Serendipity strikes again. Just like the Atlantis spacecraft (which departed earth 15 minutes before I wrote this), we have a Go for TEI (trans-earth-injection) for our newly designed wind tee. While the first attempt at Back Yard II wasn’t quite as pretty as I would have hoped, this second iteration came together perfectly. The batteries just fit into the 1.5-inch diameter water pipe, the circuit board fit easily into the pipe-fuselage with all the parts, and it lit up like a Christmas tree when I first fired it up. Like the man said, the harder I work, the luckier I get.
Lets talk about some of the things we achieved with this design that were lacking on the original Back Yard I. First of all, those of you with Pietenpols will surely admit that maintaining a wood structure that is exposed to the outdoors 24/7/365 is a challenge. Paint peels, wood rots, glue hardens and cracks with extreme cold, then there are the fungus, bugs and all the rest of it. Those of you with EZs, Cozys, and the like know that if you keep the UV away from plastic, there is little if any deterioration from the elements.

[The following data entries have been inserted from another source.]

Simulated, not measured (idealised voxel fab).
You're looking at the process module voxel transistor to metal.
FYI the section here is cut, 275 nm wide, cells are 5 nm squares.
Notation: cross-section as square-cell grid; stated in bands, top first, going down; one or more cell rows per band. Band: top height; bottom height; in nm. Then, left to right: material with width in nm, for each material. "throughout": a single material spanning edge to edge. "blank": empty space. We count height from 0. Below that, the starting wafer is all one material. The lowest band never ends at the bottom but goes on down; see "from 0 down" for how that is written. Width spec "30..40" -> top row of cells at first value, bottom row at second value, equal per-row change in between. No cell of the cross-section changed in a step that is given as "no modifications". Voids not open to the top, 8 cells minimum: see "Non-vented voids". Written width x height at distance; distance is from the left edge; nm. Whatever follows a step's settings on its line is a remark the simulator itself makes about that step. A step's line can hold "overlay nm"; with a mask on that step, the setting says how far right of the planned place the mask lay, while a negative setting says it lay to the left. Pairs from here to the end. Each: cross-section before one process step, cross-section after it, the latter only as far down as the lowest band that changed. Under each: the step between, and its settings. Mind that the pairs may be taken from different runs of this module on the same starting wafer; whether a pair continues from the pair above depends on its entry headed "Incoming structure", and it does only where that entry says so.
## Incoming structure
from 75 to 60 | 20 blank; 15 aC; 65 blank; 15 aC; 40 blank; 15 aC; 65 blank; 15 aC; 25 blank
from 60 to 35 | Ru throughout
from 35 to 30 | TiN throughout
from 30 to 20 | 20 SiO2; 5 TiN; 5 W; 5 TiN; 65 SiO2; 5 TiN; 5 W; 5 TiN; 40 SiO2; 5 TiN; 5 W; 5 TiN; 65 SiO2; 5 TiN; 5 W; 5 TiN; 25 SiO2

Second, we made the switching power supply bone-yard simple. While we had cubic feet of storage space inside the original wood design, we have only cubic inches of space in this version, all of it circular. No frills. Just charge the batteries when the sun shines, please.
The same goes for the lighting. Take everything out of the original design that didn’t absolutely need to be there. Run the lights on a little less current than the original design, and, by the way, make it leaner and meaner on wasted power by running the LEDs in series where we can, and don’t use wasteful current-limiting resistors for each of the LEDs.
Make the anti-collision light brighten and fade like you would see on a real rotating beacon, rather than a sharp on-off flash. Yes, it cost me an additional capacitor and resistor, but we’ve taken so much out of this little rascal now that we certainly have the room.
Finally, provide some drain holes on the underneath side so that the inevitable tiny water leaks from the rain and snow have some way of departing the inside of the pipe rather than collecting and corroding the electronics. Lets take a trip through the electronics. Power supply first.
The heart of this design is the venerable MC34063 (about $1 at the usual parts supply suspects). This is a switching type regulator that takes all of the power available to it from the solar cell and converts it to the voltage required to recharge the nickel-metal hydride four-cell battery used to power the lights. While the NiMH batteries are 1.2 volts nominal (4.8 volts with four of them in series), they require more like 1.4 volts to fully charge them. Therefore, R102 is adjusted with the battery disconnected to give 5.6 volts at the battery connector (cathode of D103). D104 and D103 are special low-drop (and low-cost, about two bits) Schottky barrier diodes that drop less than 0.2 volts as opposed to a plain old silicon diode that will drop half a volt. This voltage-drop savings is a part of what I referenced before when I said this design was more efficient than the original.
The breadboard circuit on a scrap of PC board that was cut to fit inside the 1.5-inch water pipe fuselage.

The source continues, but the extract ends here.